Pflaum’s concern isn’t about overt quid pro quo corruption in judicial races but rather a more subtle impact that undermines courts’ independence or public belief in the legal system’s legitimacy and fairness.

It would be inherently coercive for a judge to solicit money from attorneys who litigate cases in the court, Pflaum said. But that doesn’t mean he thinks attorneys shouldn’t make contributions to the same judges they appear before.

“There is something to be said for the fact that lawyers are probably in the best position to know who is a good judge and who isn’t,” Pflaum said.

It’s the context in which they decide to give that’s key.

“(If) people choose to give to any kind of campaigns, they should do it because they want to do it,” he said.

Even without an intention to coerce, lawyers naturally feel pressure to comply with requests from judges. Because a direct solicitation from a judge would be more effective, it’s likely the reason why candidates would want the option to solicit directly rather than relying on a committee to make the same requests.
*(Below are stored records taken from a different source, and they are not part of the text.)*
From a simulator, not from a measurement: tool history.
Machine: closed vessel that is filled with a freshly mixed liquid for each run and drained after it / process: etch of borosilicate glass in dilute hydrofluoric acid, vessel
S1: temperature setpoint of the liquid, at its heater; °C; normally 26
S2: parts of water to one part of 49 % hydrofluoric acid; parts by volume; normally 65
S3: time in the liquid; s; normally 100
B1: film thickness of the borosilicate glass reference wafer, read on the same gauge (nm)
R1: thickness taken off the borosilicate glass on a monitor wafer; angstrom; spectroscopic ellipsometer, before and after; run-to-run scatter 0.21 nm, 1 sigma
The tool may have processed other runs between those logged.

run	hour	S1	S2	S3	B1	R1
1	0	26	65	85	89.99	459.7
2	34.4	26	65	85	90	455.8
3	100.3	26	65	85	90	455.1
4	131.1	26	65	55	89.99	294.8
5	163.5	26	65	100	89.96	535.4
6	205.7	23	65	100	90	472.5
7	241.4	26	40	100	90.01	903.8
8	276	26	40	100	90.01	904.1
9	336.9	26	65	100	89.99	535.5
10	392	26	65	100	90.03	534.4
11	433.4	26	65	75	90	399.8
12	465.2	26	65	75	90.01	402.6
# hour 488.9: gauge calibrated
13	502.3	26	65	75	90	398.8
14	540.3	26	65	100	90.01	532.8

“It doesn’t have to be intended that way — it’s just inherent in the situation,” Pflaum said.

Allowing judges to personally solicit would cause even the most honest judges to wrestle with the public perception of any case involving a contributor, he said, rather than focusing on the legal factors of the case.

“It’ll creep into a judge’s consciousness and complicate a judge’s ability to act impartially,” Pflaum said. “I think in some way it could interfere with the judicial decision-making process.”

And allowing solicitation would further public perception that justice is for sale, he said.

“It’s bad enough in some quarters judges are viewed as just politicians,” he said.

It’s that same notion of judges as politicians that makes 1st District Appellate Justice Michael B. Hyman uneasy.

Hyman, president of the Illinois Judges Association, said federal rulings such as the White case have chipped away at public confidence by blurring the lines between judges and candidates for executive or legislative offices.

“We are not politicians — we are judges — and to the extent the (U.S.) Supreme Court continues to confuse the two, the whole justice system in the states that elect judges (is) at risk.”

During oral arguments in Williams-Yulee in January, the justices asked the parties whether Florida’s ban accomplishes its intended purpose — prohibiting candidates from coercively collecting campaign funds.

The attorney for the Florida Bar told the justices that while the candidate cannot ask for money, there’s nothing preventing the candidate from learning who donated through public disclosure records or from writing a thank-you note to the donor.

After a question from Justice Stephen Breyer, the Florida Bar conceded there’s nothing unlawful with a solicitation message from a campaign committee telling prospective donors the committee will report back to the candidate who donated.

The justices asked the Florida Bar to identify what made what Williams-Yulee did worse than what she could have done.

“I want to know what the differences are, which is a main point that was argued that once you say they can write a thank-you note, and … in the initial letter you can say, ‘and I will tell the judge,’” Breyer asked.

“Once Florida permits those things, what is it that Florida’s current interpretation adds to that? And if it adds nothing of significance, why is it constitutional?”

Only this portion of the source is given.